Yes, one more holiday candy recipe - I didn't manage to post this before christmas, and I still have quite a backlog, but hey, this is appropriate all year round. (Or inappropriate, depending on your relation to candy, but that's another story.)
As with all caramel, don't attempt this without a candy thermometer, and don't let the kids help. It's a little scary since it's high temperatures involved, but it's not difficult at all. And the caramels are well worth any trouble!
Peppermint Candy Cane Caramels
makes at least 50
140 g glucose
280 g sugar
200 ml cream (full-fat)
80 g unsalted butter
1 tsp sea salt
1/2 tsp vanilla powder or 1/2 scraped-out vanilla bean
1/2-1 tsp peppermint oil (or a little more if using extract)
100 g crushed candy canes
Start by combinining glucose and sugar in a saucepan, and heat until 165°C - watch it closely, it'll go quickly towards the end.
Meanwhile, bring cream, butter, salt, vanilla and mint to a boil in another pan, and keep it warm. When the sugar has reached the right temperature, add the cream mixture. Be VERY CAREFUL! It will sputter and bubble a lot.
Stir until it settles down into a homogenous mixture, and cook until it reaches 125°C. Pour into a prepared tin - I use a special non-stick foil, but you can just oil a tin.

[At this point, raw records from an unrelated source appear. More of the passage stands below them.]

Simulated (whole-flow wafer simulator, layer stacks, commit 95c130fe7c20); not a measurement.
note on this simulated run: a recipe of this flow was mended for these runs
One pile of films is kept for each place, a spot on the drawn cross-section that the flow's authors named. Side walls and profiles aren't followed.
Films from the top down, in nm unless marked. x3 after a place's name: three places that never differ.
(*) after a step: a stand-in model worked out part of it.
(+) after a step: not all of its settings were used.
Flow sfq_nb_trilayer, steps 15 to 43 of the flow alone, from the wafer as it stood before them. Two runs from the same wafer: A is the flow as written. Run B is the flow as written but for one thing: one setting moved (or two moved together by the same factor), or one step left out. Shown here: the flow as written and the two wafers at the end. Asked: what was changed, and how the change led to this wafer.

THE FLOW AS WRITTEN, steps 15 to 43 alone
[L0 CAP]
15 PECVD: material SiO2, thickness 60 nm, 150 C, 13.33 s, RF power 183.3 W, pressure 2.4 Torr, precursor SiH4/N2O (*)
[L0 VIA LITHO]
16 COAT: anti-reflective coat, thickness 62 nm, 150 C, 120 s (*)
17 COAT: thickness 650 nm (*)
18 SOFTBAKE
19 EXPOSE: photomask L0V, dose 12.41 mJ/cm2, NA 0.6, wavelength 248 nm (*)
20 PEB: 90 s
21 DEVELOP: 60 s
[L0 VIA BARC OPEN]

Sprinkle with the crushed candy canes - if you do it right away, they'll melt, which is what I did. Wait for a minute or two if you want them to retain their texture and sit more on top.
Let the caramel set but not cool completely, and then turn out the whole slab on a cutting board. Cut it into good sized caramels. If it becomes too hard and brittle to cut, you can soften it briefly in the microwave, for 10-15 seconds.